Drain the HFCM, by removing the IH drain plug (you do have the IH brass plug, not the factory plug w/ the 6mm hex key, right? - If you don't go get it, its the best $16 you'll spend on the truck). If you reach over the top of the front drive shat, you'll not get more than a drop or two on your fingers. Make sure you catch the fuel for examination. You should get about a quart, if it keeps running, put the plug back in & drive till you get below a 1/2 tank.
Shove some paper towels between the frame rail and the HFCM cap. Using a 36mm socket & 1/2" drive ratchet, remove the cap. (Lots of short strokes, and quite stiff for the 1st half). Filter will be attached to the cap. Remove old filter. This is where you might get some diesel on your fingers, but if you're careful with the paper towels, you won't get any down your arm.

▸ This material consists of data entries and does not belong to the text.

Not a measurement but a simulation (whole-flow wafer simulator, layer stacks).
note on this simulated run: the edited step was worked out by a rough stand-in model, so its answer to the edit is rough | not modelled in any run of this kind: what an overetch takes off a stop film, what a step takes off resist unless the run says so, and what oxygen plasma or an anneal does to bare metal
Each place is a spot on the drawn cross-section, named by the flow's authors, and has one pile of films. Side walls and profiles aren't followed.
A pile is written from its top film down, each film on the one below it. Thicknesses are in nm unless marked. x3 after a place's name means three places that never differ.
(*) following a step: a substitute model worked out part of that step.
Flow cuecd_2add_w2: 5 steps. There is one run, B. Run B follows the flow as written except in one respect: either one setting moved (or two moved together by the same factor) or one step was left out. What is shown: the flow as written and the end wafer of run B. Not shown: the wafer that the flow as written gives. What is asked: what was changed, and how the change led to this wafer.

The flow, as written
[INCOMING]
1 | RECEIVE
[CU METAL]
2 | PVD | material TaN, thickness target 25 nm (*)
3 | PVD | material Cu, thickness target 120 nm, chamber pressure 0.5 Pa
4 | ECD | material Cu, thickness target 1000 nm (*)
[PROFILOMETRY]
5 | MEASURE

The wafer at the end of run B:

Replace HFCM filter with new filter from IH. Place filter into HFCM and rotate until key in filter engages. Replace old o-ring on cap, and lube new one with a bit of motor oil. Replace cap (lots of short strokes with ratchet). Make sure cap seats fully. No need to reef on the cap, same for the drain plug - the o-ring is the seal. Replace drain plug.
Install top filter. Turn on & wait for pump to stop running, then turn to crank. Should fire right up.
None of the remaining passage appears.